But on the other hand Fox News has made quite a few women rich and famous and given them platforms that make them players in American politics.
What is one to make of a world where intelligent, capable women who happen to be leggy blondes with a certain hardness to their looks are made into media stars, provided they can put up with their boss and colleagues propositioning them and talking about how hot they look all the time?
I have to say that I find this utterly bizarre.
For one thing these allegations confirm what I always suspected, that the women of Fox News really are a sexual fantasy. Ailes picked them personally for just that reason. The fantasy is widely enough shared that if you do an image search for Fox News female anchors, as I just did, you end up in a strange world of very soft core pornography displaying the hottest on-air personalities in what pass for suggestive poses.
Come to think of it I have an acquaintance who has a fetish for sexy weather girls.
Anyway.
I wonder, is there also an element of political fantasy, the old "feminists are ugly and all the really hot women want to be treated like women" thing? Are the hot blondes as much a part of the Fox News message as constantly calling Obama "divisive" and the lies about "apology tours"?
I have always found Fox News weird. An old-style news operation like the CBS and NBC I grew up with sold an aloof, god's eye view of a chaotic world, with the best sort of people telling us how we ought to feel about it all. Fox News seems to sell sham outrage. What should conservatives be angry about today? How can we twist a story about the normal sort of bureaucratic bungling (e.g., Benghazi) into a spasm of partisan outrage? I suppose I understand why people enjoy that, but don't they see how they are being manipulated? Sometimes the manipulation is so stupidly transparent that I would feel insulted. I know people who follow both the conservative and liberal/mainstream versions of the news, so they have multiple perspectives, but that doesn't seem to apply to the average Fox listener. What does that average listener want? To be manipulated into outrage? Why?
Now I can add another layer to my puzzlement: what is life like for these women?

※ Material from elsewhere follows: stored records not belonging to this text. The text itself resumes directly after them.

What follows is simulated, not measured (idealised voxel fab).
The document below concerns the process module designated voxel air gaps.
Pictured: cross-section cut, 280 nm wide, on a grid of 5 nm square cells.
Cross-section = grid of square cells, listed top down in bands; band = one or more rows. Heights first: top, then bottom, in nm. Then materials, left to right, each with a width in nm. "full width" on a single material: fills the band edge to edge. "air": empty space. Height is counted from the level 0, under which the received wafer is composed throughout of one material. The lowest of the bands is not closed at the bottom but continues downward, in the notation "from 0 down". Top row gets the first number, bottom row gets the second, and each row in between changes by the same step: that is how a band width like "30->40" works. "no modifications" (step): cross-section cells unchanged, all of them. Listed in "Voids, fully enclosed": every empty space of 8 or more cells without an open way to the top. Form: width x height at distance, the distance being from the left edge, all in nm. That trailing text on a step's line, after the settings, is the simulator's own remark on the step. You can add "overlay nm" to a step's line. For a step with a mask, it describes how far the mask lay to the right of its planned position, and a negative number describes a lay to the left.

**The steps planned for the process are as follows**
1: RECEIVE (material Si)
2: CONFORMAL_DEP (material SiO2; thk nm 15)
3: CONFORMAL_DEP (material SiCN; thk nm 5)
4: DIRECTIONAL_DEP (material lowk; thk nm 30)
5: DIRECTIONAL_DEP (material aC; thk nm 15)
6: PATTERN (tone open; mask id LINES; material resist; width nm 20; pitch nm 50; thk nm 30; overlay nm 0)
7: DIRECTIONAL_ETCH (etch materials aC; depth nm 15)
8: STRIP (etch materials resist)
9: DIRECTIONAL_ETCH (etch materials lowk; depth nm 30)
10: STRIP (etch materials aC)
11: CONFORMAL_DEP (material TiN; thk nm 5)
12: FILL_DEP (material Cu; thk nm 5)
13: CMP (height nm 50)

For the past few days I have been talking about this to whoever will listen, and two people have given me pretty much the same explanation: any woman who would work for Fox News obviously has no principles and would do anything for money and power, sex included. I don't see it that way. Obviously, yes, anyone who wants to be a news anchor has a hungry ambition. But that's not the same as trading sex for promotion, and anyway that is not what most of the recent news has been about. The allegations are mostly tales of clumsy come-ons and excessive hugging, which make Ailes look as much pathetic as predatory.
As far as I understand these things, women respond very differently to being treated as sexual objects in their professional lives. Some laugh it off or even use it to advantage, and some of the women promoted by Ailes seem to be fine with the arrangement. The Times found one female Fox News employee who said
many of the women she worked with “loved Roger Ailes” and were “very grateful to him.”And then there are those who don't like it but treat it as just another obstacle to overcome on their climb to the top:
Several former Fox News employees said that people were afraid to speak up but that many women viewed the behavior there as par for the course in the broadcasting industry, where appearance is so highly valued.And then there are those who really hate it and won't stand for it, and those who are wrecked by it.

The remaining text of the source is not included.